Origami-inspired radiator from NASA could change shape to warm or cool tiny satellites

The devices we’re sending into space are getting smaller and lighter, which means there’s less room for bulky and static components. Flexibility and compactness are coming into vogue, and this prototype satellite radiator is inspired by that most compact and flexible of arts: origami.

An ordinary radiator would, of course, help dissipate heat generated by the sun or on-board electronics. But its shape and size, and therefore to a certain extent its capabilities, are set when it is manufactured.

Goddard Space Flight Center and Brigham Young University researchers are working on a radiator that can fold up or expand as needed to accelerate or slow the rate of heat dissipation as its operators see fit.

This has advantages when, for example, a satellite’s sensors work best at a certain base temperature; during the sun-baked half of its orbit, it may struggle to keep cool, while on the shadowy half, it may fall below that ideal temperature. The radiator could expand when it’s hot to lose heat quickly, and contract in the cold to prevent losing too much.


Other potential folding patterns, and a thermal image showing how heat is absorbed more in deeper folds.

The radiator (at least in one current design, a mockup of which is shown at top) is formed from a tessellating 3D pattern of diamonds. If set your mind to it, you can imagine it folding out to form a wide, flat surface, or contracting into a thick, narrow slab. It’s something like a zigzag accordion pattern, but the materials mean ordinary hand-folding isn’t an option.

BYU professor Brian Iverson and grad student Rydge Mulford of BYU designed the radiator’s shape — Iverson told me Miura Ori or Barretto Mars folds are also being considered — but its surface has a special Goddard touch.

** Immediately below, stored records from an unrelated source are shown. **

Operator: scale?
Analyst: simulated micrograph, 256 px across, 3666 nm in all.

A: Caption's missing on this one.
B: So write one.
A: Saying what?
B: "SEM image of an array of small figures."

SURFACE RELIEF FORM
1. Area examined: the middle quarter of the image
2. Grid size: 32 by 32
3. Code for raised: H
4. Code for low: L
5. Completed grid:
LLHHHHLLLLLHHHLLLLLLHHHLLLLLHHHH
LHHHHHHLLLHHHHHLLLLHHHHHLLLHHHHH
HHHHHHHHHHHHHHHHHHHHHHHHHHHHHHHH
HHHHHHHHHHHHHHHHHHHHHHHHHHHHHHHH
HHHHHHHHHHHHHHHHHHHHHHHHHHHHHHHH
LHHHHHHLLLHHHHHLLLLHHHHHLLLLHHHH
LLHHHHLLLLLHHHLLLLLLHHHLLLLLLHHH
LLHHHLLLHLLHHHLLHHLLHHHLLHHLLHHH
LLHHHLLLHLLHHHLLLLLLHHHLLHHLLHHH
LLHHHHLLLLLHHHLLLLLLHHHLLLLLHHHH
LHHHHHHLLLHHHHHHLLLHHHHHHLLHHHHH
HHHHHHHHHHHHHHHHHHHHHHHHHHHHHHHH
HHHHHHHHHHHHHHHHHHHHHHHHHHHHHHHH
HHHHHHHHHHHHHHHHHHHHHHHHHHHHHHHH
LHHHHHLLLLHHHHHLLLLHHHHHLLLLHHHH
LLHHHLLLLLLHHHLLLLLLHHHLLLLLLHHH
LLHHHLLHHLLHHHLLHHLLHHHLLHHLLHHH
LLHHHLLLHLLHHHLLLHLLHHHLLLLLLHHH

Vivek Dwivedi and the University of Maryland’s Raymond Adomaitis are working on a brand new coating made from vanadium oxide with silver and titanium applied in atom-thin layers. The coating would transition from a semiconductor to a metal state at a seriously low temperature: 154 degrees Fahrenheit, or possibly even less. In the metal state its emissivity increases, further improving the heat-dispersion capabilities of the radiator.

It’s still early days, but between these two advances, deployed on the same design, the researchers expect to reinvent how small satellites and spacecraft keep cool or warm.

“This approach has the potential to be a game changer in thermal design,” said Dwivedi in the Goddard news release. “Our goal is to replace traditional radiators with dynamic ones, period.”